Information Age: News, analysis & insight for IT & business leaders

Cost benefits keep green IT on the agenda

14 January 2010  

Optimism and enthusiasm for the climate change agenda may have waned somewhat, but energy-efficient IT may also prove to be economically sustainable IT

In 2007, concern for the environment hit an all-time high among businesses, government organisations and the general public. Since that year, green fervour has palpably waned.

In the private sector, the financial crisis and ensuing recession stole the limelight as far as executive priorities were concerned. In the public sphere, meanwhile, enthusiasm for change seemed to give way to either scepticism towards the scientific case for anthropogenic climate change or pessimism about society’s ability – or desire – to do anything about it.

That change in public opinion might have seemed fast, but it was not quite fast enough to prevent the mechanism of legislation from kicking in. From April 2010, UK organisations that consume more than 6,000 MWh of power annually will be obliged to participate in the Carbon Reduction Commitment (CRC), a cap-and-trade scheme for carbon emissions. According to the government’s estimates, the CRC applies to around 5,000 private and public sector organisations in the UK.

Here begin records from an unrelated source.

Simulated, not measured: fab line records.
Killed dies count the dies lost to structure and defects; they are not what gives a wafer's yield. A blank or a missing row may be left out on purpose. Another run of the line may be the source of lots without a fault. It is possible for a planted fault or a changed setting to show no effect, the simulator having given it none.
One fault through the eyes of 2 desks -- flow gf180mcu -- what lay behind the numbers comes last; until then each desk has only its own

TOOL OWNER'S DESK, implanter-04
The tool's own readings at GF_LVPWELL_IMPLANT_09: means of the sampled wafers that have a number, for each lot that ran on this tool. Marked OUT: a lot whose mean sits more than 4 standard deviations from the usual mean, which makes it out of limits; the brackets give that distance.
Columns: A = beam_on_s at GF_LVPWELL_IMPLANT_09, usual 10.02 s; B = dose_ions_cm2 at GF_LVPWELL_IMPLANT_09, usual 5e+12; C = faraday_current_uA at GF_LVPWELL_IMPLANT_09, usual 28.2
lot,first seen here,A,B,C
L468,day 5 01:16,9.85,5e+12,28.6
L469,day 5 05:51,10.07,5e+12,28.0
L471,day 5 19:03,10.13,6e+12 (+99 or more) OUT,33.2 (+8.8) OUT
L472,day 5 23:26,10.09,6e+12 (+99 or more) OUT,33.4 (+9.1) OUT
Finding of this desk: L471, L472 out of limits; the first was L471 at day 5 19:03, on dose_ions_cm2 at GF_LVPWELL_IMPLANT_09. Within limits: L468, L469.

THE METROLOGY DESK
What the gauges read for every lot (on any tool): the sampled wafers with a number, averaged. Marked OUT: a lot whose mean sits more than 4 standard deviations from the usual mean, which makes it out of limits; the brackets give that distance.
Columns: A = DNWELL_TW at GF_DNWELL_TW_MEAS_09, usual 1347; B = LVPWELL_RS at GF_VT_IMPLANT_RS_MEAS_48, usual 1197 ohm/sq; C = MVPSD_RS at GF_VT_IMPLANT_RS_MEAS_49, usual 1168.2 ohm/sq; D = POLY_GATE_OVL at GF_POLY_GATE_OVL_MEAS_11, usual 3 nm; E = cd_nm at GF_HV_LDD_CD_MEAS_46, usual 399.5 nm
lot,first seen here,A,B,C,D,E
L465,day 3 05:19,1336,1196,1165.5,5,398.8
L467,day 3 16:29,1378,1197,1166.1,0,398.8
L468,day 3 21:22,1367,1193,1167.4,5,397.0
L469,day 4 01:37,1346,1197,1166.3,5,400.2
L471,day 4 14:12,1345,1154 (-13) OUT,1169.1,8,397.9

For those organisations to which the CRC applies, and any organisation under pressure to reduce emissions, the data centre has become a focus of concern. According to the UK’s technology industry body, Intellect, the average data centre consumes the same amount of energy as 25,000 households.

However, an Information Age research report published in September 2009 found that only 40% of businesses measure the power consumption of their own data centres. Even fewer (27%) knew the power usage efficiency (PUE) of their data centre facilities. A certain proportion of respondents in that study both measured their PUE and were actively engaged in reducing it, but clearly there remains a significant proportion of UK businesses that are at best bemused by the environmental impact of their data centre operations, and at worst uncaring. The Effective IT survey, meanwhile, found that 31.8% of businesses have adopted ‘power management strategies’ – 65.8% of which rated them as effective – with 17.3% planning to do so in the coming year.

The current ambivalence towards the ‘green movement’ – seen most recently in the lack-lustre response to December 2009’s UN conference on climate change in Copenhagen – is unlikely to convert many more organisations to the cause. However, economic circumstances may well do.

Even the most optimistic of forecasters are predicting only modest business growth in 2010. This means that the cost-cutting imperative is far from over. However, having undertaken such emergency measures as reducing headcount and discontinuing certain products and services, businesses must now find ways to become more efficient and, critically, more sustainable in their operations.

Enhancing energy efficiency is an established and proven method of improving the efficiency of operations, and the average data centre is ripe for efficiency improvements. Rather than overshadowing the green IT agenda, then, the economic downturn may prove to be the mechanism that translates popular enthusiasm into lasting institutional change.

At the same time, technologies such as smart metering and efficient logistics planning provide IT departments with an opportunity to deliver efficiency gains beyond the IT infrastructure. For businesses looking to make their operations more economically sustainable, these technologies – first mooted in the green boom of the middle of the last decade – may well provide the answer.